GNOME Bugzilla – Bug 339470
Store textcache files compressed
Last modified: 2006-05-31 18:55:39 UTC
~/.beagle/Indexes is quite small but ~/.beagle/TextCache is generally huge (by orders of magnitude). Well, beagle stores a text snapshot/cached-version of the non-text files in TextCache and uses it to retrieve snippets later. Since TextCache filea re pure text files, storing them compressed instead of plain text files would be lot of savings in storage.
This shouldn't be too difficult to implement, my only question is what are our concerns about performance? Snippeting is already one of the slower processes when it comes to rendering results, are we ok with that delay?

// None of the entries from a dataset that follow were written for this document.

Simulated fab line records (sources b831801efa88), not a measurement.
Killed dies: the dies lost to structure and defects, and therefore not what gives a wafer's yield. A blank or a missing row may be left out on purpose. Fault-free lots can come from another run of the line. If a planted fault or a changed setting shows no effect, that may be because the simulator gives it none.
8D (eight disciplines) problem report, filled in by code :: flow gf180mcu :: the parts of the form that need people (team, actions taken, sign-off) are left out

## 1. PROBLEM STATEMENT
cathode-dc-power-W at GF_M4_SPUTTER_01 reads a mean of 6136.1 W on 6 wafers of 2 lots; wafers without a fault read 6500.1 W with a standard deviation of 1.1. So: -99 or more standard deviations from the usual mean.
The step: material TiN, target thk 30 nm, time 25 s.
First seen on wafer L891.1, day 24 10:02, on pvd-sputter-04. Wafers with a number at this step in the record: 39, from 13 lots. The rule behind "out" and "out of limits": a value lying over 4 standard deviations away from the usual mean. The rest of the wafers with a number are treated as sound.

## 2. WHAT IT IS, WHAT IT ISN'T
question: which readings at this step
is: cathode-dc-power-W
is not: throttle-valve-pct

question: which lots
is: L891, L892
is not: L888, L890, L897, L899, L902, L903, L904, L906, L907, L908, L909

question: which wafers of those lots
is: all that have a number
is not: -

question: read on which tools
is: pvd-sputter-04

Created attachment 64167 [details] [review] GZip all TextCache Files A rudamentary implementation of a Compressed TextCache.
Ok, that patch doesn't work. I think I have a workaround, but let me test it a little more before I post.
Created attachment 64170 [details] [review] Updated Patch GZips all TextCache files without any real changest to the snippeting infrastructure.
Great. Now the difficult part - testing :). From past experiences, GZIP libraries are usually pretty fast and has very little overhead in reading from a file. So I dont expect reading from gzipped files would incur any noticable overhead. But this needs to be verified.
Yeah, I've been stress testing it as best I can, and havn't noticed any serious performance issues yet. This seems like something Bludgeon would be perfect for, but I've never used it.... Reguardless, atm its crash free for me, with a significant size reduction. We could use Bz2 compression to crunch the files much more, but that has a much greater overhead.
I agree with dBera, I think that verifying the overhead is important. The purpose of the TextCache is solely to retrieve snippets as fast as possible, and retrieving snippets is already one of the slowest things.
Definatly agreed, I've been playing with bludgeon to try and get something to test snippets. In practice, I havn't been able to notice much of a difference. (the primary reason I chose GZip and not Bz2 or Zip is because it handles low-overhead streams the best)
Kevin, you could do the following experiment. Find a large text file (run pdftotext on large PDF papers/thesis ;)). Run the Snippetextraction text from it in a loop for about a 100 times both using in the GZip mode and uncompressed mode. And see the time difference. From my past experience, gzip is very fast and provides negligible overhead in stream decompression.
I dunno how long were planning before the next release, but if we have some time the best stress test might be a few days in CVS. I've done about all the damage I can, and can't seem to generate any serious performance slowdowns (with 0beagle-search that is, however it pulls snippets on demand as opposed to some other frontends which might load them all before displaying) My $0.02, althought the ~/.beagle dir is a good %60 smaller which was startaling, I didn't realize that the TextCache was so large.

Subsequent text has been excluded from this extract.